Saturday, June 13, 2009

Nigeria is now in the South Pacific.

We have all heard about Nigerian scams, how scam operators, many based in Nigeria, rip off unsuspecting victims. It appears that another country now has also gained the unenviable reputation of “Nigerian scams”. That county is called New Zealand.

New Zealand is a small country highly dependent on its export and reputation, so you would expect it take good care of its international standing. Not quite, and it does show in the balance of trade and the future predicted demise.

Minister of Immigration Jonathan Coleman in a recent press release labeled New Zealand immigration a disaster that needed urgent attention after a damning report by Auditor General.

Urgent is not the word because the potential overseas students, skilled immigrants, tourists, business people and expat Kiwis have known that for years. New Zealand is already off the shortlist.

In a recent China government survey New Zealand does not figure at all among preferred destinations for overseas study (97% of countries) and no New Zealand university is mentioned among the top 100 preffered, but Australia is number two, after the USA. The resent published events where Asian students were thrown out because they became pregnant have just added to the impression that New Zealand is a country with state racism with an edge against Asians.

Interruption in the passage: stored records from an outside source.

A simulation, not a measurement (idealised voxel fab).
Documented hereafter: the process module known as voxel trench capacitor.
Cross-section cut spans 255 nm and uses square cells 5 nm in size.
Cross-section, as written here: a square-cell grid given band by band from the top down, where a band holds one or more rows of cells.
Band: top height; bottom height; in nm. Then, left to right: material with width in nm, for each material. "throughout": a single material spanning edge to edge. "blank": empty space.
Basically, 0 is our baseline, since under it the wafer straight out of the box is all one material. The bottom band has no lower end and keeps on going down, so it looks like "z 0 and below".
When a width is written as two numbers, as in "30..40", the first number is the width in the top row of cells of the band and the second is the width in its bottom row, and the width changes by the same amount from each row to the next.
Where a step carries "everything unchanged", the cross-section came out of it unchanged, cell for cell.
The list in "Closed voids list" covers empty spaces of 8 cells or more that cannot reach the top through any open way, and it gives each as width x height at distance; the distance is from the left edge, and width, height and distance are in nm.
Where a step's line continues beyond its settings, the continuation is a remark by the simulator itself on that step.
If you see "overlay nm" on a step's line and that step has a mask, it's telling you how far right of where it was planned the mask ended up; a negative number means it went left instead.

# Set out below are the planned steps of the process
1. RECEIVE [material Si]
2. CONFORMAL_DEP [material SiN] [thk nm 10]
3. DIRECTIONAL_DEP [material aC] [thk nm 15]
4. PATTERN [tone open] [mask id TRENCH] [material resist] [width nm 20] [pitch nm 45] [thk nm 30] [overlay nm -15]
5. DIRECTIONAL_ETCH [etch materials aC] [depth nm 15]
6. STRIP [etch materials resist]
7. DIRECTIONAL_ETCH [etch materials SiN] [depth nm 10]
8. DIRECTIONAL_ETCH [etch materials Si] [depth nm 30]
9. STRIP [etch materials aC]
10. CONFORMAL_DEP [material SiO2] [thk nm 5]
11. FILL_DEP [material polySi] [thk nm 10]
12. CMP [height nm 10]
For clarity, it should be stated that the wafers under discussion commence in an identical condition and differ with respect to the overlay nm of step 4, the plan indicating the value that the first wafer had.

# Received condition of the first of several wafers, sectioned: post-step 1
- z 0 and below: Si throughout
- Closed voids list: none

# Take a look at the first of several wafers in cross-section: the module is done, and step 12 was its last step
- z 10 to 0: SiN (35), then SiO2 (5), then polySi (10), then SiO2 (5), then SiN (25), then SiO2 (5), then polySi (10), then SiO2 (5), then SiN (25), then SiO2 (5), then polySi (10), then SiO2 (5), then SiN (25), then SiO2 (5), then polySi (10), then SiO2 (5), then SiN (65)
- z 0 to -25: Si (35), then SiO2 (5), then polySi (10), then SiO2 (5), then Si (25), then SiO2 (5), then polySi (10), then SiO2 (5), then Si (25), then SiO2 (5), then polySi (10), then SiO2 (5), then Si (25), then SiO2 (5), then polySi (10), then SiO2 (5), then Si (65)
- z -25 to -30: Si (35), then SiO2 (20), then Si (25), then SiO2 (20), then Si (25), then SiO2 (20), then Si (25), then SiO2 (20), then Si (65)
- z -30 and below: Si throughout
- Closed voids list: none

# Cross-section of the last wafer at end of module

Tourism could be, and should be, a core industry in New Zealand. Unfortunately it is not, the New Zealand immigration has established a reputation of being a nearly impenetrable firewall against getting into the country, if you are Asian of course. Other nationalities are obviously treated differently, and the Asians know. Chinese are no longer traveling in the proverbial flock following a guide with a flag. The travel as individuals, just like Kiwis, but New Zealand has established a firm reputation of being off-limit for Chinese individual travellers.

Any tourist operator knows that tourists choose destination to 80% based on recommendations from other tourists. New Zealand’s reputation is not exactly good. The most simple scam is to establish a check out time of 10 in the morning, then only put that in some obscure sign or “terms”, and when the guests check out late, they are charged for an extra day. The international well accepted standard check out time is noon. Stories about guides taking tourists to expensive back street warehouses to buy Chinese made Kiwi souvenirs, preventing them from exploring on their own, or feeding them cheap Chinese food are well known, and it is done by Kiwis, not migrant Chinese as often is claimed in defense by New Zealand.

Immigration consultants are another well known scammer group. They are now required to be registered, but there is an easy way around it. They strike up an alliance with a person or group in China, that group recruit the applicants, email the data to New Zealand where the work is done as usual, then the application is sent back to China, and the “immigration consultant” is now in China and New Zealand law will not apply, but the unregistered immigration consultant in New Zealand can carry on business as usual. It is also an excellent way to avoid tax in New Zealand as fees are paid cash in China. Much of the money finds its way to overseas banks not reporting anything to IRD.

Here are a couple of examples how scammers are alleged and reported to operate.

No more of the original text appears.